- The Washington Times - Friday, August 6, 2004

After the Lincoln assassination, the hundreds of people in and about Ford’s Theatre found themselves linked in a select group.

Most of them had been strangers to each other before then, but now they all shared the same niche in American history. As time passed, some moved away, some lived the rest of their lives in Washington, and a few even became fixtures on the local scene for several more decades.

An example of the latter was John E. Buckingham, the doorman at Ford’s Theatre.

Born in Baltimore in 1828, Mr. Buckingham’s first theater job was as a call boy for Junius Brutus Booth in the city’s Front Street Theater. This Booth was the father of John Wilkes Booth.

Buckingham became a close friend of the family. Eventually he worked as a doorman at Ford’s Theatre in Baltimore and became a friend of impresario John T. Ford.

In late 1862, Buckingham came to Washington at Ford’s request to work at Ford’s new theater there. The young Buckingham was the doorkeeper at the main entrance in the evenings, and for a while also worked by day as a woodworker at the Washington Navy Yard.

Mr. Buckingham got to know Abraham Lincoln, too. During one attendance at Ford’s, the president left his seat and, making his way to the exit, paused to talk with the young doorman about his work at the theater. Mr. Lincoln then went outside for a moment, perhaps for a bit of air, and asked Buckingham for a door check.

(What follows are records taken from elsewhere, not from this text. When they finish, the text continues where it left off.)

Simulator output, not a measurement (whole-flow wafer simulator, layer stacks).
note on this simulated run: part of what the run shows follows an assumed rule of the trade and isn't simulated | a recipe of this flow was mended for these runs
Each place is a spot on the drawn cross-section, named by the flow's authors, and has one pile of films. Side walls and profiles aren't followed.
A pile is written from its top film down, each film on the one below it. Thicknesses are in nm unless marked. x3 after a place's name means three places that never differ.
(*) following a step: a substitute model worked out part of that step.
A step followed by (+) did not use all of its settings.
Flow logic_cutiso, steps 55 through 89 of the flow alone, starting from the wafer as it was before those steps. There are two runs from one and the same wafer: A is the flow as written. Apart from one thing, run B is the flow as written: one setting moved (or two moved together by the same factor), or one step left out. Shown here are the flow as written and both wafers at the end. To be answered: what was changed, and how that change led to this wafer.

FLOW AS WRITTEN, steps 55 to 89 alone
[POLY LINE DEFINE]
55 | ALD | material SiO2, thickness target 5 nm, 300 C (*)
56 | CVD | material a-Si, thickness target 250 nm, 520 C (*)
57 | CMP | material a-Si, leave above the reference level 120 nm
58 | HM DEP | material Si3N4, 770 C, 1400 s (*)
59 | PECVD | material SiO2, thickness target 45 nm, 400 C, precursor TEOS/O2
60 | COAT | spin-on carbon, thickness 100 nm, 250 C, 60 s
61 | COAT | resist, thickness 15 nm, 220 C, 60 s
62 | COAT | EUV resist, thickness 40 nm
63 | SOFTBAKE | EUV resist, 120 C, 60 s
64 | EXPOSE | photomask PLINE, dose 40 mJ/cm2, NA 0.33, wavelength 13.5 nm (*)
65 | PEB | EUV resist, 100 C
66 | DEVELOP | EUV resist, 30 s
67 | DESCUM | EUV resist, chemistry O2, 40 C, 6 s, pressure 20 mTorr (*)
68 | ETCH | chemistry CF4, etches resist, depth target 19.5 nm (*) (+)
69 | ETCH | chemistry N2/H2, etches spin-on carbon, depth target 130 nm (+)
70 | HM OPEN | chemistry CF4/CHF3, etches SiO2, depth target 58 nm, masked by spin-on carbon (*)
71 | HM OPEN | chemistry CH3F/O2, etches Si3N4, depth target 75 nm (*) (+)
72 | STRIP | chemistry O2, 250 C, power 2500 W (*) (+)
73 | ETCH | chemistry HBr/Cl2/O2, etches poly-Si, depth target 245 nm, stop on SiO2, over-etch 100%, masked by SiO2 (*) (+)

It’s hard to believe the president would need one to get back inside, but perhaps he had something else in mind. Upon returning to the house, Lincoln handed over the door check — and a $5 bill.

Buckingham was drafted during the war, but Mr. Ford pulled a few strings to keep him at the theater. Neither Ford nor an increasing number of the public wanted to lose their favorite doorkeeper. On at least one occasion, Buckingham read in the newspapers of his exploits at the front.

Not surprisingly, Mr. Buckingham had vivid memories of the assassination.

He was interviewed in the newspapers from time to time, and even wrote a book about it. Buckingham saw Booth five times that night. Although Buckingham could see that his childhood friend was excited about something, he gave it no special heed, knowing that Booth “was naturally a nervous man and restless in his movements.”

The first time Booth came in, he asked his friend what the time was. The second time, Booth asked for and received a chew of tobacco. Next, Buckingham wandered over to the saloon on the south side of Ford’s and saw Booth there drinking brandy.

The fourth time, Booth walked into the house for a few moments, then left again. Finally, he came back in, and since he had free run of the place, joked about not needing a ticket. Then Booth, humming a tune, went upstairs to the balcony, where the presidential box was.

Buckingham was just putting the day’s checks and tickets away when he heard a pistol shot. Then, according to one Buckingham account, he was just in time to see Booth leap from the box, while in another version he missed his old friend’s leap and saw him crouching on the stage.

Buckingham did agree with the most common version of what came next: that Booth raised a dagger aloft and cried, “Sic semper tyrannis.”

Mr. Buckingham hastily began to unlock the theater’s front doors, intending to help empty the place peacefully and avoid a stampede or panic.

At Mr. Ford’s request, he went outside and found Washington Mayor Richard Wallach, who came back in and asked the audience to leave. Eventually, Lincoln was carried out of the theater, while Buckingham held a door open to let the small group pass. Then he locked all the front doors and left.

As it happened, Mr. Buckingham forgot and left behind a new overcoat in a closet under the stairway. A stage carpenter friend managed to save it, and a couple of months later told Buckingham it had been left in a nearby cafe.

The cafe probably needed a visit from the health inspector, for the overcoat had been gnawed by rats.

Along with many other people, Buckingham was closely questioned by the authorities, but was then let go. He later married Miss Katherine Cole, and they had 12 sons and a daughter. He lived the rest of his life in Washington, dying on March 26, 1909.

During those 44 years after the assassination, Buckingham continued to work as a doorman at theaters around the city and had hundreds of friends in show business and in everyday life.

Luckily, he had an excellent memory for names and faces. The Washington Post of March 28, 1909, said “the genial old doorkeeper used to take tickets with one hand, while he shook hands with the other. He was always so courteous and friendly that playgoers used to declare that ‘Old Buck’s‘ cheerful greeting put them in good humor to stand even a poor play.”

John Lockwood is a Washington writer.